Archived - Notes for a second address at the symposium “Celebrating 40 Years of Linguistic Duality in New Brunswick”
This page has been archived on the Web.
Information identified as archived is provided for reference, research or recordkeeping purposes. It is not subject to the Government of Canada Web Standards and has not been altered or updated since it was archived. Please contact us to request a format other than those available.
Moncton, February 4, 2010
Graham Fraser - Commissioner of Official Languages
Check against delivery
Beginning of dialog
This morning, we talked about the past 40 years from a federal point of view as well as from a provincial point of view. We have clearly made a great deal of progress together at all levels, and our achievements with respect to official languages are numerous.
Here in New Brunswick, the Acadian community is well represented by a large number of community organizations. It is first and foremost through collective action that the community has achieved its victories. Over the next 40 years, community organizations that you represent will have a front-line role to play in bringing together all members of the community, regardless of their origins, in order to protect, promote and advance the rights that have already been acquired.

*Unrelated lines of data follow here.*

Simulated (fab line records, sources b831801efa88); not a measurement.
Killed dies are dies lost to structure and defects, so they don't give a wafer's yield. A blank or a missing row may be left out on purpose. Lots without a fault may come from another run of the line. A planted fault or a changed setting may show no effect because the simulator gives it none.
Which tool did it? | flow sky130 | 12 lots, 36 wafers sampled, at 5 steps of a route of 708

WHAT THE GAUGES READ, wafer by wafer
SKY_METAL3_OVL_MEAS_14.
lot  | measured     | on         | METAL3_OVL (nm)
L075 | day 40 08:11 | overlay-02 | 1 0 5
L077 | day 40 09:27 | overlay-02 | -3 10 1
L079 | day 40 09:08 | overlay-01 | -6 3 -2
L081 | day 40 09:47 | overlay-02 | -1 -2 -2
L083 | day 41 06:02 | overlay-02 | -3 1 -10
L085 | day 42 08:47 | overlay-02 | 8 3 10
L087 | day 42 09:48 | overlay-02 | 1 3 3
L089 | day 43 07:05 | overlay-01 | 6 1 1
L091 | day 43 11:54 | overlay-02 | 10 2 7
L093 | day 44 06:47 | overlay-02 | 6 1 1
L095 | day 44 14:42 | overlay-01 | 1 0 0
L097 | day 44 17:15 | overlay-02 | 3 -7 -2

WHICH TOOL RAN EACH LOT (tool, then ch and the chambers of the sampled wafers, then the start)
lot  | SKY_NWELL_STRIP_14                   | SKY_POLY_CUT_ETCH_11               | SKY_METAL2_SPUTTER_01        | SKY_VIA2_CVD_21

With gatherings such as the World Acadian Congress, you have demonstrated the importance of community solidarity. Anyone who participates in this large-scale event, as I did this past summer, will immediately understand that Acadia stands strong and beautiful.
Acadia continues to grow. When I was at the Congress this summer, I discussed the importance of carving out a space for the younger generation and for newcomers who decide to settle in New Brunswick and live here in French. In both cases, it is important to pursue efforts to limit the exodus to other regions and other provinces, as well as assimilation to the linguistic majority.
The French language is a unifying factor in your communities. However, the province and key players need to act on the Strategic Plan for Francophone Immigration in order to increase the number of French-speaking newcomers in New Brunswick and to ensure that they remain here. Community organizations and the Acadian public must also welcome these newcomers with open arms, and give them a recognized place and the tools they need to adapt to life in a Francophone minority community.
This challenge is not specific to New Brunswick or to Acadia. Innovative initiatives have been taken in various parts of the country. Successes should be shared and imitated. Everyone needs to learn from the pitfalls encountered in other regions.
This afternoon, a major theme will be the role of universities in official-language learning. This is an issue that I have been considering since I first became Commissioner. It is also the subject of our recent study entitled Two languages, a world of opportunities: Second-language learning in Canadian universities. The purpose of the study was to increase our knowledge of opportunities for students to improve their skills in their second official language while pursuing higher education and preparing for their careers.
As part of the study, we also prepared a tool for future students, guidance counsellors, organizations such as Canadian Parents for French and other key players in second-language education for youth. It’s a Web-based map that allows the user to see which universities provide opportunities for second-language learning, as well what type of support is available in these institutions.
The study led to certain conclusions, namely the fact that, generally speaking, access to “regular” second-language courses and programs was good, but there are few opportunities for students to study other subjects in their second language. In my opinion, this situation needs to be rectified quickly. For example, how can a program in public administration be offered in just one language when a large number of graduates will be going into the federal public service?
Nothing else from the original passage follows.